Johnson wanted to break with precedent and change the composition of the Federal Nominating Commission in the state, which had been used to fill every judicial and U.S. attorney vacancy since 1979.
“The Commission, whose structure is determined by a charter, has served our state well, through the tenure of Democratic and Republican senators and under both Republican and Democratic presidents,” Kohl said at the time. “So it’s been a great disappointment that Sen. Johnson has sought significant changes to the Commission.”
Despite the dispute with Kohl, Johnson told Roll Call he looks forward to working with Baldwin on projects important to Wisconsin, especially infrastructure, and highlighted a bridge project he worked on that also had the support of Kohl and Minnesota Democratic Sens. Amy Klobuchar and Al Franken.
Awkward tension between same-state, opposing party pairs, however, is neither new nor unique to Wisconsin.
Senate Majority Leader Harry Reid, D-Nev., for example, has been paired with a GOP junior senator for more than a decade. He brokers a sort of détente with his fellow Nevada senator, and treaded lightly around the sex scandal that ultimately led to Republican John Ensign’s resignation in 2011.
In his first press conference after this week’s election, he addressed his relationship with GOP victor Dean Heller, who had been appointed to replace Ensign and defeated Reid-backed Democratic Rep. Shelley Berkley.
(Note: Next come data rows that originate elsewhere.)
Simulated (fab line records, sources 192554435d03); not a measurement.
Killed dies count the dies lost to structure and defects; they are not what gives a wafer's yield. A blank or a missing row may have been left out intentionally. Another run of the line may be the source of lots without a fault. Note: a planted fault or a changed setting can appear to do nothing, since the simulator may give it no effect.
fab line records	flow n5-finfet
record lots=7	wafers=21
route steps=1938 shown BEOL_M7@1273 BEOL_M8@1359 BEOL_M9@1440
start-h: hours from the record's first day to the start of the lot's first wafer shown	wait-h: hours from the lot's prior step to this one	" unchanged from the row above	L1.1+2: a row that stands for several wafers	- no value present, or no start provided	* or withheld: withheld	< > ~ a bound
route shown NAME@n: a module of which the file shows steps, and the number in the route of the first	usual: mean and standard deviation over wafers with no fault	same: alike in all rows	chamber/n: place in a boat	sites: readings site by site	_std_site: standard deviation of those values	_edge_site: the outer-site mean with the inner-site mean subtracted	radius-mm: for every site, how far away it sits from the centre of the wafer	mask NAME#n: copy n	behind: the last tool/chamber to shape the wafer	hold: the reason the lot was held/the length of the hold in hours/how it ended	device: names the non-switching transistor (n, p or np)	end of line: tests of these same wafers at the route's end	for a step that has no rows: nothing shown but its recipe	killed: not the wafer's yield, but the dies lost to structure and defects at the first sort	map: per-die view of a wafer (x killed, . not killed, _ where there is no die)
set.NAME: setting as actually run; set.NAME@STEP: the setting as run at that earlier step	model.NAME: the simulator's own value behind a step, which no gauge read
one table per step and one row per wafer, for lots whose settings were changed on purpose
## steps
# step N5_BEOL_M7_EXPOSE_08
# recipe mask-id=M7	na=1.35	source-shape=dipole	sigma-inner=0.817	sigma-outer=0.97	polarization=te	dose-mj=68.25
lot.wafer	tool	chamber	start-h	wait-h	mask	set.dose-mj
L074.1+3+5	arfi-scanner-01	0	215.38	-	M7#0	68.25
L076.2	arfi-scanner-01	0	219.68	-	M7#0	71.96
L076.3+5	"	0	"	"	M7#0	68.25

“Dean Heller and I have been friends for 25 years,” Reid said, though the leader has been known to use the term “friend” liberally when talking to reporters. “I have affection for Dean Heller. I like him a lot. We’ll be able to work together. I worked with John Ensign, who I beat by 428 votes … and I think that you, everyone, has to acknowledge what good friends we are and how well we work together. So I have no problem with that.”
With Tuesday’s election, re-elected Democrats like Claire McCaskill of Missouri, Bill Nelson of Florida and Sherrod Brown of Ohio ensure that mixed-party intrastate representation is more common than it once was.